Oireachtas Joint and Select Committees
Wednesday, 9 June 2021
Joint Oireachtas Committee on Agriculture, Food and the Marine
Common Agricultural Policy Negotiations: Discussion
Mr. Pat McCormack:
Earlier, I alluded to the issue that one of the greatest barriers to young people getting into farming is the availability of land. Perhaps the word "early" needs to be taken out of this. Perhaps this is where there was a significant issue in the past. People aged 55 were going into what was an early retirement scheme and perhaps it was not sustainable. We certainly need to look at the model to see whether we can have a retirement scheme that will be beneficial, in particular where there is a family transfer and there would not be the availability of money from a lease.
If the average age of farmers now is 57 or 58 years, when we roll on three years the average age of farmers will be over 60. The committee members are the people who are elected to do the business and govern the country. One of the main reasons young people are not going into the industry is that if they were to do so today, they would get the same price as their grandparents got 30 or 35 years ago. We have not seen a move forward in food inflation, and that has to go hand in hand with this round of CAP reform. The current position is not sustainable.

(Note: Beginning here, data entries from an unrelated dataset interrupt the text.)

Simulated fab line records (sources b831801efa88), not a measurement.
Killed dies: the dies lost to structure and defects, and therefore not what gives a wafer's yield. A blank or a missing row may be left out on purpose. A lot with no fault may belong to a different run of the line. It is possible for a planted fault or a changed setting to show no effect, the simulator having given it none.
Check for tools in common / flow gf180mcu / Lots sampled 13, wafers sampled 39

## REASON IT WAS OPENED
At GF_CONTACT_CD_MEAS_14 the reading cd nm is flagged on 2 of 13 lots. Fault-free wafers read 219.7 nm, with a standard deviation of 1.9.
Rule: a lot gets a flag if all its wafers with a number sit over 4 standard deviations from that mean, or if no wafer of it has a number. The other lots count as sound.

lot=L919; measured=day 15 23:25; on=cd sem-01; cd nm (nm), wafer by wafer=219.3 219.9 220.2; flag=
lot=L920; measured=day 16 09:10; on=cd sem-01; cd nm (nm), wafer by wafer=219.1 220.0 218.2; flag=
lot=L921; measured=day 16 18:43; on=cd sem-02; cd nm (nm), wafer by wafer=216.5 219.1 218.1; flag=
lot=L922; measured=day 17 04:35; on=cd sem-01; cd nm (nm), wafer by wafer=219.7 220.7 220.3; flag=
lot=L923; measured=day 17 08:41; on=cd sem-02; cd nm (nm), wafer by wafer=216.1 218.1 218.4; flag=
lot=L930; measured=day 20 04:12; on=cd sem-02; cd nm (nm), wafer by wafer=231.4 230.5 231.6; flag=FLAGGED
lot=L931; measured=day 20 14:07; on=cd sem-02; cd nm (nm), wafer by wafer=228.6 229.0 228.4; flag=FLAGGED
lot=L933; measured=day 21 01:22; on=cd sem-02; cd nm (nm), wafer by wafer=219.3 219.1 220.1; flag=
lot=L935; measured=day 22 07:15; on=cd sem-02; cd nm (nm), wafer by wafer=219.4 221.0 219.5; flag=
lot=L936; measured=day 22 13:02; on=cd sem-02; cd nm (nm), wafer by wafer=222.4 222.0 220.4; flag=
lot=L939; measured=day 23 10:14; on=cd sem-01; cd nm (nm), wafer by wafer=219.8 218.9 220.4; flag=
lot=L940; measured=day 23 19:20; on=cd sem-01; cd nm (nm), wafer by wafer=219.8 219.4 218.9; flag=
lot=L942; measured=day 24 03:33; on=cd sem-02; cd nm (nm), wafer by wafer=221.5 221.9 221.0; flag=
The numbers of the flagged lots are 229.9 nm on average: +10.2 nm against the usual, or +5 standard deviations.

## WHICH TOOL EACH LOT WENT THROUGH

The conversation was about eco-schemes, greening and various measures. We have the farm-to-fork strategy and climate action. We have all these regulations to comply with as farmers and to suffer the consequences of them, whether it is challenging output or the costs associated with compliance, and all for the same price our forefathers in the generations that went ahead of us received. There needs to be a clear message from our public representatives that food inflation has to go hand-in-hand with CAP reform.